The FSA looked at a number of issues including:
• Methodologies and Risk profiling tools
• Investment selection processes and asset allocation tools
It looked at files between March 2008 and September 2010 of which over half - some 366 cases - were judged to have failed suitability tests when looking at ‘customer outcomes'. Of those reviewed 199 were judged to have failed because the investment selection did not meet the client's attitude to risk.
The FSA also looked at 11 risk profiling tools of which nine had weaknesses that could cause flawed outputs.
Amongst the findings:
There was a failure to properly assess the risk a customer was willing to take.
• There was inadequate account taken of the customers capacity for loss
• Questionnaires had poor question and answer options, with vague descriptions, definitions and potentially over sensitive weighting being applied
• There was inadequate attention applied to identify weaknesses in processes and provide appropriate solutions including further qualification questions to validate answers that had been provided
• Poor explanation and understanding by advisers and clients of how the methodologies and/or tools worked
Clearly, the level of failure found in the review is unacceptable.
In addition to a description of the approach that the FSA review followed, there are three key sections to the guidance paper:
• Establishing the risk a customer is willing and able to take
• Investment selection
• Adopting third-party tools
Establishing the risk a customer is willing and able to take
Firms shouldtake reasonable steps to ensure that a personal recommendation, or decision to trade, is suitable for its customer:
• collect and account for all the information relevant to assessing the risk a customer is willing and able to take.• assess a customer's capacity for loss (in a way they can understand)
• is such that the customer is able financially to bear any related investment risks consistent with their investment objectives
• is such that the customer has the necessary experience and knowledge in order to understand the risks involved in the transaction or in the management of their portfolio
• identify customers that are unwilling or unable to accept the risk of loss of capital and may be best suited to placing their money in cash deposits
• avoid using vague, unclear or misleading descriptions or illustrations to check the risk that a customer is willing and able to take
• Avoid over simplification such as using a 1 to 10 rating scale which can be open to different interpretation
• Avoid questions that have two elements that could result in an answer for one without taking into account the other element
• Beware of having very wide categories as the risk range could result in an inappropriate investment being selected for the customer
• Avoid combining assessments of a customer's attitude to risk with their capacity for loss
• Ensure that there is clarity and consistency of understanding in interpretation of questions, answers and meaning between the adviser and customer (and the tools/methodology provider)
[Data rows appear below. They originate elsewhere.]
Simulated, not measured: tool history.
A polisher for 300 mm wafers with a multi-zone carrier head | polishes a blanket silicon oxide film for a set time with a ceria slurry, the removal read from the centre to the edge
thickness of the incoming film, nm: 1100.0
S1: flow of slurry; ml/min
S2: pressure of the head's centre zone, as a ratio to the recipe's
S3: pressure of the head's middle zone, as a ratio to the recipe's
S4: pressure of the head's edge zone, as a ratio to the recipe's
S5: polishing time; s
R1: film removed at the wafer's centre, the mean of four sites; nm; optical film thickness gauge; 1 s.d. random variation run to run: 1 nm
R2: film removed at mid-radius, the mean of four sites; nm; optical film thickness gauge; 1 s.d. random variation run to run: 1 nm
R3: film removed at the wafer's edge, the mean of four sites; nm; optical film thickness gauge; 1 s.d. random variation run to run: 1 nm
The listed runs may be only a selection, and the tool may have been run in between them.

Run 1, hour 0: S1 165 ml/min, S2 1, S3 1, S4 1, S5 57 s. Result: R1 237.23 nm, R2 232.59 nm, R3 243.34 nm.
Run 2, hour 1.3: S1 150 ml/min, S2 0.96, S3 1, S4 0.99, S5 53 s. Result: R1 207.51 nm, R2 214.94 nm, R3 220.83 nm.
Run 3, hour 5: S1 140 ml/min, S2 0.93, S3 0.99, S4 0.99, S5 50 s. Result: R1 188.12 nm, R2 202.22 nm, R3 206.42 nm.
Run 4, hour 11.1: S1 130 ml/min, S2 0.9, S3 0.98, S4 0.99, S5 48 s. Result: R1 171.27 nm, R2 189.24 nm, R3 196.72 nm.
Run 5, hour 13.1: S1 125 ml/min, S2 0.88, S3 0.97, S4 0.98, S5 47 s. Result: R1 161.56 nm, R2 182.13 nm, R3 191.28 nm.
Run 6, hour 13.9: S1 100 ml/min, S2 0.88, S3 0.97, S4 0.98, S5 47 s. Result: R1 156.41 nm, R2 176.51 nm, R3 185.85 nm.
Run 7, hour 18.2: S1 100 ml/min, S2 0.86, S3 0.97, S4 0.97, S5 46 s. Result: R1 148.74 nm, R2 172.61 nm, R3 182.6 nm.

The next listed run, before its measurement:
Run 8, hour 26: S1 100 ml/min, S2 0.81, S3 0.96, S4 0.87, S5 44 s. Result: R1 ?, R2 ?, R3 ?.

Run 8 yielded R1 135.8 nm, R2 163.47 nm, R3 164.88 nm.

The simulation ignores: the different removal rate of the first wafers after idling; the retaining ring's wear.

• understand the investment objectives of a customer including the timescales and purpose of the investment - different investment objectives may have different levels of risk tolerance.
Using risk-profiling tools
Advisers and Discretionary managers must remember that they are responsible for assessing the customer's attitude to risk. Tools can help, but they may not provide the right answer in all circumstances and should not be relied on as the sole means of assessment of a customer's attitude. Indeed, it is the skill and experience of the adviser that can probe the answers being given and to check any conclusions as well as to explain the methodologies being used.
Advisers need to evaluate the tools that they use in relation to their customers and satisfy themselves that it is fit for purpose.
The FSA provides a number of examples of ‘Good' and ‘Poor' practice used to establish the risk a customer is willing and able to take and firms should look at these in the context of judging the suitability of their own firm's current methodologies and practices.
Having looked at how firms establish the risk a customer is willing and able to take the FSA guidance paperexamines how firms then select investments for a customer to meet their objectives
Some of the key concerns were that firms should:
• take appropriate account of all aspects of a customer's investment objectives and financial situation (including the risk they are willing and able to take) as well as their knowledge and experience
• challenge cases where automatically generated investment selections (for example, from model portfolios or asset-allocation tools) are unsuitable for individual customers
• ensure recommendations or transactions are consistent with the risk description confirmed with and understood by the customer
• avoid relying solely on volatility as a proxy for risk
• recognise the importance of considering diversification
• ensure that they fully understand the nature and risks of products or assetsselected for customers
• identify mismatches between a customer's risk attitude and whether this will affect the ability to meet their objectives
• be aware that if none of the investment selections that are available to the firm are suitable for the customer, no recommendation or transaction should be made
• be aware of , inflation risk, liquidity risk, the risk arising from a lack of diversification or specific risks associated with the features of some types of product including its structure, such as counterparty risk
• be able to adjust/tailor the results of automated selection methodologies and tools (such as model portfolios) to ensure that the customer's needs are suitably met, but to also ensure that appropriate supervision and controls are in place to avoid inappropriate changes being made.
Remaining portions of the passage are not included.